5. Termination. Early termination only for “Good Reason” or for “Cause” as defined in the
Services Agreement.

6. Definitions. For purposes of this term sheet:

“Competitive Real Estate Commission” shall mean a real estate or brokerage commission for the
purchase or sale of a property which is reasonable, customary, and competitive in light of the
size, type, and location of the property.

“Contract Purchase Price” shall mean the amount actually paid or allocated in respect of the
purchase, development, construction or improvement of a Property, in each case exclusive of
Acquisition Fees and acquisition expenses.

“Contract Sales Price” shall mean the total consideration received by the REIT for the sale of
a property exclusive of the applicable Disposition Fee.

Exhibit E to Services Agreement

ASSET ACCOUNTING SERVICES TERM SHEET

1. Scope. Asset accounting services, including, but not limited to, property level
accounting, preparation of payables and receivables schedules, property P&Ls, balance sheets, cash
reconciliation through general ledger, excluding corporate accounting, roll up and SEC filings, and
any other typical accounting services.

2. Term. One (1) year term, automatic renewal unless either party gives written
termination notice to the other party sixty (60) days prior to each yearly anniversary.

3. Asset Accounting Fee. 0.22% on “Average Invested Assets.”

4. Payment Schedule. The Asset Accounting Fee shall be paid to ARC II monthly, in
arrears.

5. Termination. Early termination only for “Good Reason” or for “Cause” as defined in the
Services Agreement.

6. Definitions. For purposes of this term sheet:

“Average Invested Assets” shall mean, for a specified period, the average of the aggregate
value of the assets of the REIT on the books of the REIT, before allowance for depreciation or
amortization, invested, directly or indirectly, in properties and other real estate related assets,
before reserves for depreciation, bad debts or other similar non-cash reserves, computed by taking
the average of such values at the end of each month during such period.

Exhibit F to Services Agreement

INDEMNIFICATION

1. Indemnification by the REIT. The REIT shall indemnify and hold harmless ARC II and
its affiliates, including their respective officers, directors, partners, members and employees
(collectively, the “ARC II Indemnitees”) from all liability, claims, damages or losses
arising in the performance of their duties under that certain Services Agreement (the
“Agreement”) to which this Exhibit C is attached and hereby made a part, and
related expenses, including reasonable attorneys’ fees to the extent such liability, claims,
damages or losses and related expenses are not fully paid or reimbursed by insurance, subject to
any limitations imposed by the laws of the State of Maryland and the Articles of Incorporation.
The foregoing indemnity shall extend to any litigation arising out of the REIT’s past, present or
future relationship, contractual or otherwise, with Grubb & Ellis Company and its affiliates,
subsidiaries and related entities and relating to the arrangement pursuant to this Agreement and
any other Agreement between ARC II and its affiliates and the REIT. Any indemnification of ARC II
may be made only out of the net assets of the REIT and not from stockholders.

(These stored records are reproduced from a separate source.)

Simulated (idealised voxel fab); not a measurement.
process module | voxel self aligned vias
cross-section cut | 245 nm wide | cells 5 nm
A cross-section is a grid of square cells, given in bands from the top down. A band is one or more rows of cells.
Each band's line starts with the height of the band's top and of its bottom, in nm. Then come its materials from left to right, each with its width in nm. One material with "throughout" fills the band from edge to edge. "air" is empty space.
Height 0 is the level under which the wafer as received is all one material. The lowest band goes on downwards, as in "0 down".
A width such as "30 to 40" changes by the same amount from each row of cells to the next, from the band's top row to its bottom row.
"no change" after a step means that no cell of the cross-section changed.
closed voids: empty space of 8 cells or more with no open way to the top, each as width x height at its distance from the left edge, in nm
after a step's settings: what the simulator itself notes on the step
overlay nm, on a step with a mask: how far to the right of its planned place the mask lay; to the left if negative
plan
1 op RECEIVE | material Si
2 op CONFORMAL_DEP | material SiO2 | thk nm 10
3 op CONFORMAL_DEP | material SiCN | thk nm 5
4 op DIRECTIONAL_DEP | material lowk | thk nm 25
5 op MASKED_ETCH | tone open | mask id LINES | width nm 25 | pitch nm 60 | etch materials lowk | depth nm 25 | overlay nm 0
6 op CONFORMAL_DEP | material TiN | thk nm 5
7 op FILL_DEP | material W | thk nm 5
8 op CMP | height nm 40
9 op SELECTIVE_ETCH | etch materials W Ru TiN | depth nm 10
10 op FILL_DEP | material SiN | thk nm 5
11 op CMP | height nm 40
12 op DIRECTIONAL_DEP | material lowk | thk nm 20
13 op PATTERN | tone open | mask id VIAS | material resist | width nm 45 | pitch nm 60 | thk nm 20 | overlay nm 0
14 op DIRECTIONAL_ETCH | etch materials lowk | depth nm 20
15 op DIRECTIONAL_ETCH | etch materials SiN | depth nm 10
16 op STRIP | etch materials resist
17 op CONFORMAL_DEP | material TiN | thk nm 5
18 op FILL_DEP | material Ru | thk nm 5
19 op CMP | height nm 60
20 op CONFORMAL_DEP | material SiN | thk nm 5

The REIT shall indemnify and hold harmless ARC II Indemnitees pursuant to this Section
1 subject to the following limitations:

(a) The REIT shall not indemnify nor hold harmless any ARC II Indemnitee for any liability,
claims, damages, losses or related expenses arising from or out of ARC II’s bad faith, fraud,
willful misfeasance or willful misconduct.

(b) The REIT shall not provide indemnification to any ARC II Indemnitee for any liability,
claims, damages, losses or related expenses arising from or out of an actual or alleged violation
of federal or state securities laws by such ARC II Indemnitee unless one or more of the following
conditions are met: (i) there has been a successful final adjudication on the merits in favor of
the ARC II Indemnitee of each count involving alleged material securities law violations as to the
ARC II Indemnitee, (ii) such claims have been dismissed with prejudice on the merits by a court of
competent jurisdiction as to the ARC II Indemnitee, or (iii) a court of competent jurisdiction
approves a settlement of the claims against the ARC II Indemnitee and finds that indemnification of
the settlement and the related costs should be made, and the court considering the request for
indemnification has been advised of the position of the Securities and Exchange Commission and of
the published position of any state securities regulatory authority in which securities were
offered or sold as to indemnification for violations of securities laws.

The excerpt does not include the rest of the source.